This problem - habitat migration - isn't peculiar to coffee, the same thing is happening in our oceans where ocean chemistry is skewed by atmospheric carbon pollution driven global warming, some fish in the tropics are going extinct. Others, especially in northern latitudes, are migrating. In their place jellyfish are taking over in record numbers due to a global increase in ocean temperature and acidity (conditions in which jellyfish thrive) and the relentless overfishing of their predators.

Trees killed by the mountain pine beetle in B.C.'s Manning Park 

Same creepy creeping habitat is behind the expansion of the mountain beetle's devastation of B.C.'s interior forests. Those tiny critters used to be contained by the -40C winter temps that just haven't occurred in long enough time frames in the last decade or two. Hell even this year's Iditarod, 'The Last Great Race On Earth', was run on slush, mud and rocks because there was no snow. Zip, zero, so bad the famed annual sled-dog race historically run through 1,000 miles of tundra so wild organizers have to pack down 10-foot snowdrifts to resupply racers, this year saw organizers dumping truckloads of snow at the start and finish, mushers enduring multiple crashes and injuries with many failing to finish, and so much open water on the trail at least one racer joked he should have hitched his dogs to a surfboard not sled.
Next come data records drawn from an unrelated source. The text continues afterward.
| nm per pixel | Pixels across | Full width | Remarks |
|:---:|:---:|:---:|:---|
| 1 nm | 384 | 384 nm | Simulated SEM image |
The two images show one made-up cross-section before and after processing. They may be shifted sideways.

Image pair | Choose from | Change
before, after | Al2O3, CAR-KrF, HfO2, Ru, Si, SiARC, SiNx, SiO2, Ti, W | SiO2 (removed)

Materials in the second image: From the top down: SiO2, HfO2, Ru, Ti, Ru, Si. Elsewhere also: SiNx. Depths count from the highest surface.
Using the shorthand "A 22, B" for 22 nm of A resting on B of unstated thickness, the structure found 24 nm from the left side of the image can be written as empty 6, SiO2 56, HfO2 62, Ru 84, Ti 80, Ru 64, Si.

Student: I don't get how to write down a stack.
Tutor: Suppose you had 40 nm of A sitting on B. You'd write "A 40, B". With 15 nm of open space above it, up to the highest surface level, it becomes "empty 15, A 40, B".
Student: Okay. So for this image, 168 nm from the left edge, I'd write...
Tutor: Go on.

It's called empirical evidence, and it's the non-ivory tower, non intellectual, direct and non-debatable reality that now threatens the cappuccino crowd. Up here in the Great White North both the gentrified Starbuckians and the plaid shirted Tim Horton's patrons had remained skeptical despite other direct evidence often choosing to focus on how global warming would cause a tourism boom in the Arctic, with melting ice-caps giving cruise ships increased access to the area or how many new oil and gas industry jobs there would be instead of acknowledging obvious evidence of human caused disaster like:

Arctic albedo decrease due to sea ice loss.
Arctic CO2 release due to thawing tundra.
Arctic methane release due to thawing land tundra.
Arctic methane release due to thawing subsea tundra and venting seabed methane.
Arctic albedo loss due to black carbon deposition.
Arctic albedo loss due to land vegetation changes.
Warming Arctic seas due to runoff from warming lands.
Arctic albedo decrease due to land snow and ice sheet melt.

But those days have passed now that there's a new terrorist in town - no coffee. You'd think this moving pictorial essay from the Guatemalan highlands and Nicaragua's Jinotega hills, where starving villagers desperately struggle to save their lives and their livelihoods, would normally be expected to cause a minor ripple among the consumer class, but now, under the threat of global warming's new terrorists i suspect even the caffeine culture's most ardent skeptics will rise up and fight for their Java Buzz.